I believe that rhythm should be the first priority when learning new music. I have encountered so many people who, in lessons with previous teachers and/or learning on their own, pretty much ignored the rhythm in order to concentrate on the "notes." Some are aware they are doing that but don't know how to do it differently, but some are not even aware that their rhythm is all off. They have ceased to be able to "hear" rhythm in their own playing.

If you think about it, you can see that music is really all about "time." If you look at a painting, you see everything in the painting all at once. You see the foreground, the background, and you can see what the painting is trying to portray. (I am not saying that you wouldn't see even more if you study the painting, but you get the basic idea even at the first look.)

With music, however, it unfolds and develops over time. When you hear a note, a phrase, or a section of the piece of music, you hear it in relation to the notes, phrases and sections that preceeded it. If you didn't, it would just be "one thing after another" and would make no sense. If it made no sense it probably wouldn't be very enjoyable to listen to. The more familiar you are with the piece you are hearing, and the more familiar you are with that genre of music, the more you will hear the relationship of the parts to the whole. Unfortunately, most teachers don't really know how to teach this listening skill. When you learn about musical forms (such as sonata form, etc.) you are really learning about how the parts relate to each other and to the whole. But it isn't just about intellectually understanding these forms; it's about being able to hear them as they are happening in the music. But I digress....

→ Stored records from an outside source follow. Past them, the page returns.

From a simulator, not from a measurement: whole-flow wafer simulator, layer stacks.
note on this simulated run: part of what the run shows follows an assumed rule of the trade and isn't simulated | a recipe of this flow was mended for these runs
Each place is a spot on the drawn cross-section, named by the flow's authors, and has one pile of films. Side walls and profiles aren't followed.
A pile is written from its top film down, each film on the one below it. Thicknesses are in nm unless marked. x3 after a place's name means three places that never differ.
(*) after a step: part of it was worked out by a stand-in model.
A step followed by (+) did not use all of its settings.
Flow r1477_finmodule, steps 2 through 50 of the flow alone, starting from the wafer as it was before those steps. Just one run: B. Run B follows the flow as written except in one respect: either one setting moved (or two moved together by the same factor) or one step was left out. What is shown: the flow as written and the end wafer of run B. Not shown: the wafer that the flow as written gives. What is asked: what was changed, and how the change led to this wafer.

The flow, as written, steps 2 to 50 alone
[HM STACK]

The music unfolds over time, but not randomly, of course. The time is "divided," if you will, into specific patterns. These patterns are what we would call the rhythm. People have a hard time defining rhythm. When I ask them to define it, they might say it's the beat, or the tempo. It is neither of these. The beat or the tempo are aspects of rhythm, at least as far as music is concerned. (You could say the steady beat of your pulse is its rhythm, but in music it is clearly more complex than that.)

Not only does the music unfold over time, but the time element is one of the key elements, if not the key element. Think of the theme of a famous piece such as Beethoven's Fifth Symphony. The iconic opening of the first movement, the "da-da-da-dum," is the element upon which the whole movement is based. This rhythmic "idea" ties it all together. The rhythmic theme appears throughout on different notes, but you, the listener, recognize it as the theme because of the rhythm.

If you think you can ignore the rhythm when you are learning your pieces and somehow add it in later, you are sorely mistaken. Again, if you do that routinely, you may actually lose your ability to really hear rhythm.

If you ignore rhythm you are effectively ignoring the very core of what music is about. If you were learning to dance, no one would say "let's just do the steps but without the rhythm." If you have been ignoring rhythm, or even making it a low priority, you need to change the whole way you think about music.